Pedal-powered machines

“People have to move in order to stay healthy, so we might as well use that energy to operate machinery.” – Kris De Decker

What are pedal-powered machines?

Pedal-powered machines can either be driven directly by the turning pedals, or by electricity generated by the turning pedals. The former is very simple, relying on belts, friction wheels and / or gears rather than motors, batteries or inverters – although they’re used for machines that involve motion, like grinders, blenders or sewing machines (and of course, bicycles!), rather than non-moving or digital kit like lights, laptops or TVs.

Pedal-powered generators have been around since at least the early 1900s, when they were used during WWI to power field radio equipment. You can use a regular bicycle with a generator on a modified training stand (used by cyclists for indoor exercise during the winter). The stand is adapted by replacing the resistance unit (the bit that makes you feel like you’re cycling on the road) with a plate on which a generator is fixed. When pedalling you spin your bike wheel, which spins a roller, and in turn spins a series of magnets in a motor that creates an electromagnetic charge.

Testing a basic, home-made pedal-powered generator by lighting a bulb directly.

It’s like a large dynamo (in other words, a motor in reverse: instead of electrical energy producing mechanical power, it’s mechanical power producing the electrical energy). The generator will produce direct current (DC) – the type of electricity produced by renewable electricity systems or stored in batteries (the other type of current is AC, or alternating current – i.e. mains electricity).

But a DC current is ‘spiky’ – depending on how hard you pedal, you create different voltages (resulting in very jerky electricity) – anything between 0-60 Volts. Most DC appliances (typically used in caravans or boats) need a smooth 12V, so the voltage needs to be regulated. A regulator can be included in a DC system, and can be set from 0-30V depending on what you’re trying to power.

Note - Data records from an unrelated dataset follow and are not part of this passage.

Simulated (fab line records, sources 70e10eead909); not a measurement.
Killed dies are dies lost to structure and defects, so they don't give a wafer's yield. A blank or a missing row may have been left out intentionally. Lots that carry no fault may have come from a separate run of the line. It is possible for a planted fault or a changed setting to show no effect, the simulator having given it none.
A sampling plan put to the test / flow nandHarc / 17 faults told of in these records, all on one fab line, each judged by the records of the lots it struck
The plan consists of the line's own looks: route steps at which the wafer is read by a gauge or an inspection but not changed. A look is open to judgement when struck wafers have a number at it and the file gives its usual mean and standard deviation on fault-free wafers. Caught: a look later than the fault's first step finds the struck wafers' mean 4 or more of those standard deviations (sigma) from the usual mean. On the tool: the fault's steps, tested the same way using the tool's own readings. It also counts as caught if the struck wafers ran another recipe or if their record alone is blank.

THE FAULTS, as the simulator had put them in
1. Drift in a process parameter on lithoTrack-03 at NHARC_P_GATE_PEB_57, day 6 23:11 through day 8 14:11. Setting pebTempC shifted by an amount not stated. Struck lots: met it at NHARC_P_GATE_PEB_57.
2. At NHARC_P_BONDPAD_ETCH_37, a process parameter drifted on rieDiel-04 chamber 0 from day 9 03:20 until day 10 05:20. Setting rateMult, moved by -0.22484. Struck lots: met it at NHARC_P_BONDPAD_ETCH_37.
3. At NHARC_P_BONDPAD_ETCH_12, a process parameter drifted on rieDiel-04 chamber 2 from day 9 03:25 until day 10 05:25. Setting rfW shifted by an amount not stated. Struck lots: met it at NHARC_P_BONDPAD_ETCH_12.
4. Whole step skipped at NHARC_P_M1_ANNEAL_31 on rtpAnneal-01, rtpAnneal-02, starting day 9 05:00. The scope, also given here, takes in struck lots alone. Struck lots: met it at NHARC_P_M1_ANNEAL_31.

A soldier in France during WWI, powering a field radio with a bike generator.

So let’s say the voltage is set via the regulator to 12V. You can plug in a 12V appliance, pedal away and power it in real time with no battery storage. Or, you could connect an inverter that would allow you to power standard 240V household appliances. Pedal-powered generators can also be used to charge batteries, so that the energy can be stored for later.

However, you can do more work by not generating electricity at all. For example, you couldn’t pedal hard enough to generate enough electricity to power a 600W blender in real time. But you could work the blender directly via a roller on the wheel, connected to the drive shaft with the blender blade on. There are washing machines run directly from pedal power, and even Scalextric tracks.

First of a series of 6 videos on how to build your own bike generator. The rest are here, and here are some more free plans.

What are the benefits of pedal-powered machines?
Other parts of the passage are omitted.